“Communication involves other people.”
I wrote this in a comments box of a Stylus review the other day, after another impenetrable tirade of banal linguistic trickery by one of our frequent commentors, who seems to take pleasure in a mean-spirited mockery of those around him by writing in such an obtuse and high-minded style.
Last night I spent two and a half hours parsing Rosalind Krauss’ densely-written A Voyage on the North Sea, in which she explains her vision of a “post-medium condition” in art theory. It involves several things, namely semantic discord over the term “medium”: the end of “the arts” as separatist disciplines, genres and techniques and the triumph of “art” as creative expression: conceptual art as anti-commodity-commodity: conceptual art as (critical) comment on both itself and its venue: and art as revealing the process of art rather than the object of art; that is art as “affect” rather then just “effect”. For instance Michelangelo’s David is not just a marble sculpture – it is the whole ontological process of the sculpture, from commission, planning, man with hammer, chisel and block of marble, to end result. The “art” is the whole process, not just the finished artefact.
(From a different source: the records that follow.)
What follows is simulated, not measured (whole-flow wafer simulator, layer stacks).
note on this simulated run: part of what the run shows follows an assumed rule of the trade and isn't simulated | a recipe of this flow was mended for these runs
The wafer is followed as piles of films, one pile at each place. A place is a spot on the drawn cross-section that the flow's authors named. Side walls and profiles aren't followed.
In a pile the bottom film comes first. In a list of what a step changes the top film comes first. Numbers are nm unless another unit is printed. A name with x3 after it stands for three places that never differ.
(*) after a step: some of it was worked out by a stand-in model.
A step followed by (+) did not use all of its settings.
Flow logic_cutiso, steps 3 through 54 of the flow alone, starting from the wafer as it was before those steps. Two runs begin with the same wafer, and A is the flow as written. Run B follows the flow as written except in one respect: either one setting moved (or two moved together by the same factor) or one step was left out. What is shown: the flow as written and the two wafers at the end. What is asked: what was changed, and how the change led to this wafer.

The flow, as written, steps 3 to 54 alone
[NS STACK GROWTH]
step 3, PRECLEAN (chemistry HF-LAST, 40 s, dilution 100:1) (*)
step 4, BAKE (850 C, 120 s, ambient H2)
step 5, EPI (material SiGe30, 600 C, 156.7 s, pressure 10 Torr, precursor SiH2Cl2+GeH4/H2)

I’m not an art historian and I’m not a post-modernist (maybe I am, though – who can say?), but the ideas struck me as essentially pretty simple. Conceptual art triumphs over “the arts” because it is not limited by technique, tradition, or tools; it is not separatist and it is not reductionist; it does not see painting as typified only by “flatness” at a base level. Take Magritte’s infamous pipe that is not a pipe; here it is;
The “art” in Magritte’s pipe is not that it is a painting, which is flat, and contains paints applied to canvas in a certain pattern; it is that it reveals explicitly the process of art. The phrase written beneath the image of the pipe makes you realise that you are looking at a painting and not a real object – we know this already, but like realist cinema imitates documentary which in turn imitates real life, the point of art is often to obscure its own process via mythology, to make you feel moved by something fake by making it appear not-fake, or real: this is what culture is; a system of mythologies which make the artificial (social, planned, cultural, man-made, representative) appear natural (evolved, spontaneous, spiritual, organic, real) – by encouraging you to ponder on the nature and origin (process) of the art.
Looked at as a simple material thing, as “just” paint on canvas, Magritte’s pipe is pretty dull – it’s a lifeless painting with drab colours, the proportions are odd, the lines unrealistic – but looked at as a conceptual whole in which you consider the process and reasoning that brought it into being, it is an enlightening marvel; “this is NOT a pipe!” one’s mind exclaims the moment you “get” it, and one feels a little smarter for having realised Magritte’s schtick, or joke, or deep metaphysical point (delete as appropriate). (Sad that so much conceptual art should be so rich in concept and so poor in sensual, tactile physicality – place a more equal emphasis on the idea and the object, please! I am sure more people would be better disposed towards conceptual art if it was as pleasant to look upon as it was stimulating to think about.)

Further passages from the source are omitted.